Sunday, September 6, 2009

Rain and Ramadan

The month of September is notorious for erratic weather, and so far it is living up to expectations. It is the middle of Ramadan, so no one in the vilage is eating or drinking anything from sunup to sundown. They wake up at 5:30am to eat a few spoonfuls of "funde" - millet porridge - and then wait until around 7:30pm to drink a cup of coffee, a glass of bissap, and maybe a loaf of heavy village bread. The days pass extra slowly for me, since there is a low energy level all around. I spend a lot of time reading. Crops are slowly ripening, but not quite ready to harvest yet. Meanwhile, the rains have made cell phone service uncertain, and Internet nonexistant in Nioro.

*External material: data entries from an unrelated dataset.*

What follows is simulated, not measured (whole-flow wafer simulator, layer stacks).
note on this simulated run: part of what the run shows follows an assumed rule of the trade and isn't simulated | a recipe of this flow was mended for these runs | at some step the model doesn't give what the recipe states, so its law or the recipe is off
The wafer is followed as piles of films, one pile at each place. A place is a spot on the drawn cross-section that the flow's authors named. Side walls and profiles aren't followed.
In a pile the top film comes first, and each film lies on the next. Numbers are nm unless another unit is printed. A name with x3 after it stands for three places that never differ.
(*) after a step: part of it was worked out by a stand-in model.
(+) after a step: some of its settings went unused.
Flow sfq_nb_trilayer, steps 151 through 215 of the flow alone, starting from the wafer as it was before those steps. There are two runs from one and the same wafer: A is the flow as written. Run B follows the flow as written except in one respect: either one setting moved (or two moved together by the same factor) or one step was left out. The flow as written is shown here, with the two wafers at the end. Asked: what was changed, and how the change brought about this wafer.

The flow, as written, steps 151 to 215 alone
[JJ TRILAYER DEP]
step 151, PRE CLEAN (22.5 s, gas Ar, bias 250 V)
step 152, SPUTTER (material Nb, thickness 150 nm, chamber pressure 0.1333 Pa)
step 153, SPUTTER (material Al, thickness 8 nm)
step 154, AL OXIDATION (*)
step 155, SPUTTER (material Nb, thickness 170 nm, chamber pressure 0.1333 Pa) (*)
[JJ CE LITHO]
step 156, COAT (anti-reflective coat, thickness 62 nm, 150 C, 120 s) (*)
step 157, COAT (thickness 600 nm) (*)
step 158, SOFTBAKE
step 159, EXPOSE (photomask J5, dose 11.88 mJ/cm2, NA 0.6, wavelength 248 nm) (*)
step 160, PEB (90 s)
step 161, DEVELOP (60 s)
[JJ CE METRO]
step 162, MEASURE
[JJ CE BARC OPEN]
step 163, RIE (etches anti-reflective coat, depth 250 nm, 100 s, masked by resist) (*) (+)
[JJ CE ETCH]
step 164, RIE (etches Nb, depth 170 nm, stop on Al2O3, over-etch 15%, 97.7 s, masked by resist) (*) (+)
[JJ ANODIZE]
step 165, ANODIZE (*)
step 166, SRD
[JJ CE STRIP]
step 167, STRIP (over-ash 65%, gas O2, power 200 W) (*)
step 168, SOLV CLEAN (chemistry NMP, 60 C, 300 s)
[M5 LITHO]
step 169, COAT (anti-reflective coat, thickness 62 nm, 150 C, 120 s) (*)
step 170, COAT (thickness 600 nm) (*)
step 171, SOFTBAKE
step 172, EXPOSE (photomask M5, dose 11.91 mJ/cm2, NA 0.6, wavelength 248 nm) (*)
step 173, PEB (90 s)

A few days ago something happened to add some spice to this Ramadan schedule. In the evening, rain and speeding winds started to arrive. Before long there was lighting, heavy downpour, booming thunder right overhead, and the wind roared against my thin aluminum door. I lay in bed listening to the storm.
The next morning, when I tried to open my back door, I found all my millet-stalk fences lying on the ground. When I opened by front door, I encoutered an entire tree right on my steps! The storm had torn it down. Several of my backyard trees were snapped in two, and the family's fencing was all plastered to the earth, the fenceposts pulled from their holes. But our compound was lucky. Some peoples' roofs blew away; some older huts collapsed under the pelting rain. Almost all the village trees had some damage. Plenty of people are now missing walls.
It took a full day to put up all the fences, clear out the fallen timber, and salvage bits from where they had been scattered. Still, Keur Ali Gueye was fortunate in my mind. Despite all the destruction, most houses are still more or less intact, and miraulouly, no one was hurt that I know of.